4. **Correlation Analysis:**
   - The correlation matrix shows weak correlations between most variables and the target variable (`Conversion`).
   - **Collinearity:** No significant collinearity issues were observed.

   **Relevant Visualization:**
   - ![Correlation Matrix](resources/img/mc_num.png)

---

### **Encoding and Transformation**

1. **Categorical Variable Encoding:**
   - **One-Hot Encoding** was applied to categorical variables (`Gender`, `CampaignChannel`, `CampaignType`) to convert them into a numerical format suitable for algorithms.

2. **Boolean Value Conversion:**
   - Variables with `True/False` values were converted to numeric `1/0` values for uniformity.

3. **Encoded Correlation Matrix:**
   - After encoding, the correlation matrix was recalculated, showing similar correlations as before, confirming no strong relationships between predictors and the target variable.

   **Relevant Visualization:**
   - ![Encoded Correlation Matrix](resources/img/mc_cod.png)

---

### **Feature Importance**

Despite weak correlations observed in the correlation matrix, the **Feature Importance** analysis using models like Random Forest and Gradient Boosting reveals significant relationships between certain variables and the target variable (`Conversion`).
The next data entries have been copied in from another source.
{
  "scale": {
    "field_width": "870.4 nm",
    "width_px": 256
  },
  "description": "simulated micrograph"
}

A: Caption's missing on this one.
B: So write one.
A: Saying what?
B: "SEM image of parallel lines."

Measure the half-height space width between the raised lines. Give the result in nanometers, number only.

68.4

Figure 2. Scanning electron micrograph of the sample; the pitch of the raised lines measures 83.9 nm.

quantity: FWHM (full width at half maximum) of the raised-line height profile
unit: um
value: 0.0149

**Relevant Visualization:**
- ![General Feature Importance](resources/img/figm.png)

Specific analyses for each campaign type reveal that key features vary depending on the campaign focus.

- ![Feature Importance Awareness](resources/img/fiam.png)
- ![Feature Importance Consideration](resources/img/ficm.png)
- ![Feature Importance Conversion](resources/img/fivm.png)
- ![Feature Importance Retention](resources/img/firm.png)

---

### **Conclusions from Exploratory Analysis and Data Cleaning**

1. **Data Distribution and Balance:**
   - The target variable `Conversion` is imbalanced, requiring techniques like **SMOTE** for modeling.
   - Variables show heterogeneous distributions, with no significant outliers.

2. **Correlation and Feature Relevance:**
   - The correlation matrix indicates weak relationships with the target.
   - Feature Importance analysis identifies key variables for predicting conversions.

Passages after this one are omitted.